Elanguest is now proudly partnered with EC English Language Centres, Malta.

Language course for Introverts

Here's an article by one of our Dutch students about her time at Elanguest in Malta.

Before I came to Malta I had been an introvert for all my life. I didn't use to speak much, especially with people I didn't know; and I always needed some time to open up to people. Speaking in groups - even small ones - was impossible: I always turned bright red, began to mumble and got weak knees. And, what was even worse, was that I had difficulties to fit in any group. So I decided, right around my fifteenth birthday, that a language course in a foreign country wouldn't be a good idea for me. I was afraid of becoming lonely and isolated far from my own home. But on January 1st 2012, everything changed.

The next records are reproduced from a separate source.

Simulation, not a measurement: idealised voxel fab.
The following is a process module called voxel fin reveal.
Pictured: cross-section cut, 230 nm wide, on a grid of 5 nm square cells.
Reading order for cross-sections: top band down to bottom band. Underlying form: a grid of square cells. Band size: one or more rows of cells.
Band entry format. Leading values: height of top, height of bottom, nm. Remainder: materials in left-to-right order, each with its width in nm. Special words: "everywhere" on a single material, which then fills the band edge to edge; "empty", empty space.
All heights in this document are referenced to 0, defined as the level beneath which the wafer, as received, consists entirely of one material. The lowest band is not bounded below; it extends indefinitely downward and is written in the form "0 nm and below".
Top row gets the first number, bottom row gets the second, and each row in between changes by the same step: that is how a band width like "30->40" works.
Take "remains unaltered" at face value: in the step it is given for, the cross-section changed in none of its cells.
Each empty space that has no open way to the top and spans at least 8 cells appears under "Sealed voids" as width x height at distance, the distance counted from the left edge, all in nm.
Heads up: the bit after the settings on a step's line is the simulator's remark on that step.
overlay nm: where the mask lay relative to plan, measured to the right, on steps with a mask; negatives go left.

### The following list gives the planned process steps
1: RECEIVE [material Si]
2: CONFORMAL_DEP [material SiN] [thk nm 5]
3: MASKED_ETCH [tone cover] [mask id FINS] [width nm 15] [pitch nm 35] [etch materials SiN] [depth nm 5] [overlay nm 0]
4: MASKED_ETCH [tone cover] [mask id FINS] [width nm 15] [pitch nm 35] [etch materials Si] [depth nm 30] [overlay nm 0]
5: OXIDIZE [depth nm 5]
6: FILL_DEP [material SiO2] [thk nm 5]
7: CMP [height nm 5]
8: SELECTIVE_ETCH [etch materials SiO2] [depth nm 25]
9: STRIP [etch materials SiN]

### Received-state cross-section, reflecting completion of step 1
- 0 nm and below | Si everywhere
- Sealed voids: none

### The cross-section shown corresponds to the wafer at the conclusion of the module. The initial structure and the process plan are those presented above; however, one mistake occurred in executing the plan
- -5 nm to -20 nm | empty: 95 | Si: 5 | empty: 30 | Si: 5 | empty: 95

2011 had been a very difficult year for me and had had a serious impact on my ego and the happiness with life, so I decided that a few things had to change. My impulsiveness and… Well, I decided to start with impulsiveness - one thing at a time, Esther. Until then I tended to plan every little aspect in my life and wanted everything to happen according to that plan. Of course, that didn't happen often, and I got confused and frustrated.

I decided to think about things I’d wanted to do years before and the answer sprang to mind very quickly: I wanted to go abroad for as long as my finances would be able to handle. And because I struggled with one subject at university - translating Dutch to English - I decided to do a language course in English. So, I booked one Malta.

Naturally, I spent a few months thinking about how lonely I would be, that I wouldn’t be able to make any contacts, that I’d lock myself up in my apartment, that people wouldn’t like me, and so on. It wasn’t until two weeks before departure that I decided that I was able to handle all that. Malta was supposed to be an island with a lot of historical sites I could visit; and I love the English language, so the lessons would probably be fun. In a nutshell, I had a lot of contradictory thoughts in my head.

And then the plane landed in Malta… And well, it’s a cliché to say that I immediately fell in love with the country, but I liked the view for sure. So much so that all my worries disappeared and I decided there and then that I would just go with the flow.

And I did. At the airport, I immediately met three girls from the same country, one of them turning out to be my future flatmate. The next day after the test, three more girls joined the group: one from Belgium, another from Germany and, another from the Netherlands. I had never been that comfortable in a group. Then came the first lessons and whereas normally I would sit quietly at the back of the class, and not give any answers, for some reason, I just gave every answer I knew, without turning red; without being ashamed. And, amazingly, nothing scary happened!

The four weeks in Malta went by quickly; faster than I wanted them to. I talked to teachers, I talked a lot with my friends (and I had never was a real talker), I wasn’t ashamed about the fact that I can be a geek, I went out (for the second time in my life) an enjoyed it, I drank a lot of cocktails, I even went shopping three times (I didn’t like shopping before). But at the same time, I didn’t lose myself; I am still the person I was before I came here, but with more self-confidence and, most importantly, I discovered that being me isn’t a bad thing.

Ultimately, Malta did two things for me: it made me open up and at the same time I came to accept myself with all my flaws. And accepting yourself comes a long way.